Follow Up By: Tim - Monday, Jul 16, 2012 at 18:50

Monday, Jul 16, 2012 at 18:50
The push button start I would has at a guess is just a computer input, closing of the contacts sends a pulse to the computer. The computer works out if the car is already on or off and starts or stops it accordingly. A bit like to power button on your TV remote I guess.

I'm not a huge fan of the idea either but I guess that's the price you pay for a new prado.
FollowupID: 766526

Follow Up By: PJR (NSW) - Monday, Jul 16, 2012 at 19:07

Monday, Jul 16, 2012 at 19:07
It had to be something like that but I was wondering if they had another switch or whatever. Something pretty and with bling around it.

We will not be buying another car. This one will see us out unless it's destroyed in a prang etc. I hope not anyway. She is a good car. Got a pre-trek inspection done on it today. Always good t get someone elses eyes check it out. They also went for a test drive. Absolutely nothing to do. Now that's what I call a good car. All I need to do it fit the second fridge, roof top tent on top. Firewood box on top as well and food and clothes. Oh and the trek tyre set put on the car.
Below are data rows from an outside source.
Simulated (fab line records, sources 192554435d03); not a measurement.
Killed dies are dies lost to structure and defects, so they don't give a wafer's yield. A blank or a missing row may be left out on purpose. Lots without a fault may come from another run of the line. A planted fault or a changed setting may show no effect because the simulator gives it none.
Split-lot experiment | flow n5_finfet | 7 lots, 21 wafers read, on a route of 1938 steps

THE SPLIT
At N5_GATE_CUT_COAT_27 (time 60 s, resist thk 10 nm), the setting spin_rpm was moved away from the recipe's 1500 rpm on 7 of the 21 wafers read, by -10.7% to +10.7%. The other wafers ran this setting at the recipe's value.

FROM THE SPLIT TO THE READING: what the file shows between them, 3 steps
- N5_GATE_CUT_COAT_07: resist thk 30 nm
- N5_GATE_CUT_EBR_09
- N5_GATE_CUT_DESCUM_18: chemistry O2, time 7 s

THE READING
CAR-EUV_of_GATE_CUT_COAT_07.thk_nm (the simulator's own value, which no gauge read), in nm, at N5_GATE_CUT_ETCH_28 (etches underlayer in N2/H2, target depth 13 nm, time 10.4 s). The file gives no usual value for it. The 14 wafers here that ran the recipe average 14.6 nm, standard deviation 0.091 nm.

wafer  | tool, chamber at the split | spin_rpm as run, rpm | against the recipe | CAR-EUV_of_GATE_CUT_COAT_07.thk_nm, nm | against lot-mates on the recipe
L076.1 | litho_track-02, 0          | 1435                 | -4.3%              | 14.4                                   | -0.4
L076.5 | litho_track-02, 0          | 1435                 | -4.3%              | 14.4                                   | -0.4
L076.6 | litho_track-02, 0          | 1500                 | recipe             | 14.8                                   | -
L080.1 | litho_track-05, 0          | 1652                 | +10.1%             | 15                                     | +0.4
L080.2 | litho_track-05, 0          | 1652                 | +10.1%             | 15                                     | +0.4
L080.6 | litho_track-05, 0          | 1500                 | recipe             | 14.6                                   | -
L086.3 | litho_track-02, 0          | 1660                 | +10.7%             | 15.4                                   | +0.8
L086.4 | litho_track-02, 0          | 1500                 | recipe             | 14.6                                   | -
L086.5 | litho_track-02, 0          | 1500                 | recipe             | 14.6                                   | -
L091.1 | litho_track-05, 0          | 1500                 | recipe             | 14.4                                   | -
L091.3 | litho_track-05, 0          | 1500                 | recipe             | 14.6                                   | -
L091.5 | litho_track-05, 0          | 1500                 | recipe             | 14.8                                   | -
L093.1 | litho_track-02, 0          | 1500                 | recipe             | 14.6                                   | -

And yes the can opener is in the back with the other two that we replaced after we forgot them.
FollowupID: 766531

Follow Up By: SDG - Wednesday, Jul 18, 2012 at 00:12

Wednesday, Jul 18, 2012 at 00:12
It's probably no different to a push button start on a motorcycle. Turn key on, push button. Clutch start bike by turning on key, roll and release cluctch. No need to push button.
FollowupID: 766615

Follow Up By: Tim - Wednesday, Jul 18, 2012 at 08:09

Wednesday, Jul 18, 2012 at 08:09
From my limited exposure, the transponder must be inside the car and then it is just a case of pushing the start button. There is a way you can get just the accessories on however there is no way of having the setting on "on" with out activating the starter motor. So where in a normal vehicle you turn the key until the red lights on the dash come on then get the car moving and let the clutch out, there is no such setting you can get to with the push button.

There is no actual key barrel in the car.
FollowupID: 766618

Follow Up By: PJR (NSW) - Wednesday, Jul 18, 2012 at 08:26

Wednesday, Jul 18, 2012 at 08:26
I don't normally watch the show but one I saw ages back was interesting.

Jeremy whomever is outside and the short bloke was in the restaurant/junk food place with the key/sender in his pocket. Jeremy hops in the car, pushes the start button, car starts and off he goes. Didn't get far though but the car could not be seen from inside. Maybe there is just enough range for the car to be started and driven onto a tilt back truck and then the whole cat and caboodle driven away.

I hope things have changed with the range shortened. Wouldn't the receiver have to be outside the car for a keyless entry option.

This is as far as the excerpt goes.